Looks like Hammett and Hopkins were working back to back.

Whenever anyone will care to browse chapters number 3, 5, and 19 of Scientific advertising, they will find a litmus paper test of sorts. They read like a theory version of what Hammett was putting into practice.

Scientific advertising Chapter 3 maintains the best ads “ask no one to buy”, rather, they are based “entirely on service”. “The good salesman does not merely [...] say, ‘Buy my article’”, Hopkins points out, “he pictures the customers side of his service until the natural result is to buy”. If you want the wrong side of the same coin, take a peek at a chat between the Op and Dinah…

“You know where Max is now?”

“No”.

“What’s it worth to know?”

“Nothing”.

“I’ll tell you for a hundred bucks”.

“I wouldn’t want to take advantage of you that way”.

“I’ll tell you for fifty bucks”.

I shook my head.

“Twenty-five”.

“I don’t want him,” I said. “I don’t care where he is. Why don’t you peddle the news to Noonan?”

“Yes, and try to collect”.

… if you want first class salesmanship, instead, switch to the Continental Op addressing old Elihu Willsson:

That’s what you bargained for, and that’s what you’re going to get.

 I’m not playing politics for you. I’m not hiring out to help you kick them back in line—with the job being called off then. If you want the job done you’ll plank down enough money to pay for a complete job. Any that’s left over will be returned to you. But you’re going to get a complete job or nothing. That’s the way it’ll have to be.

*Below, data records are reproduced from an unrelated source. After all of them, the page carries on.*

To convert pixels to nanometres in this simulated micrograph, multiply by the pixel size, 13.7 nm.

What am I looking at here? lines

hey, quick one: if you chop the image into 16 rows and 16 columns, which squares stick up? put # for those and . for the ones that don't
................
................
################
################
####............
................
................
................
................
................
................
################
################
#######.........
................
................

 Now here’s what you’re going to do [...] It can be done, and it’s got to be done [...] Then you’ll have your city back, all nice and clean.

Scientific advertising Chapter 5 deals with another pillar of salesmanship, headlines, and Red Harvest is rife with examples in the field. Section titles range from utter mystery to deadpan humour about people and places: “A woman in green and a man in grey”, “The czar of Poisonville”, “A tip on Kid Cooper”, “Hurricane Street”, “Whyskeytown”; not to mention atomized exhibits of teaser-prose like “A new deal”, “—$200.10—”, “Blackmail”, and “That’s why I sewed you up”. Nevertheless, the best of hammettian headlines are the ones still hidden, the ones which haven’t made the chapter post, the good candidates buried forever into the plot: “It’s not easy to understand unless you know”, “If you win tonight you’re not likely to see me again”, “Take it or leave it”.

Hopkins’ bible held another secret about for those who want to sort out headline-related matters…

The identical ad run with various headlines differs tremendously in its returns. It is not uncommon for a change in headlines to multiply returns by five or ten times over.

… “The Poisonville murders”, “The seventeenth murder”, “Murder plus”, “The Willsson matter”, “The city of death”, “The cleansing of Poisonville”, and “The black city” were all runner-ups for Dashiell Hammett’s first novel’s title. And then (Blanche Knopf was the decision maker) came “Red Harvest”. Two-thirds into the novel, the Continental Op receives a telegram from the Old Man in charge of the San Francisco branch:

SEND BY FIRST MAIL FULL EXPLANATION OF PRESENT OPERATION AND CIRCUMSTANCES UNDER WHICH YOU ACCEPTED IT WITH DAILY REPORTS TO DATE

He puts it in his pocket and hopes things will keep on breaking fast. At first glance, the Op is acting totally unaware of what Scientific advertising Chapter 19 outlines…

Do something if possible to get immediate action. Offer some inducement for it. Or tell what delay may cost. Note how many sucessful selling letters place a limit on an offer. It expires on a certain date. That is all done to get prompt decision, to overcome the tendency to delay.

 … and yet, there are countless other instances where Dashiell Hammett testifies to what stated in that same Chapter 19: “Letter writing has much to do with advertising”.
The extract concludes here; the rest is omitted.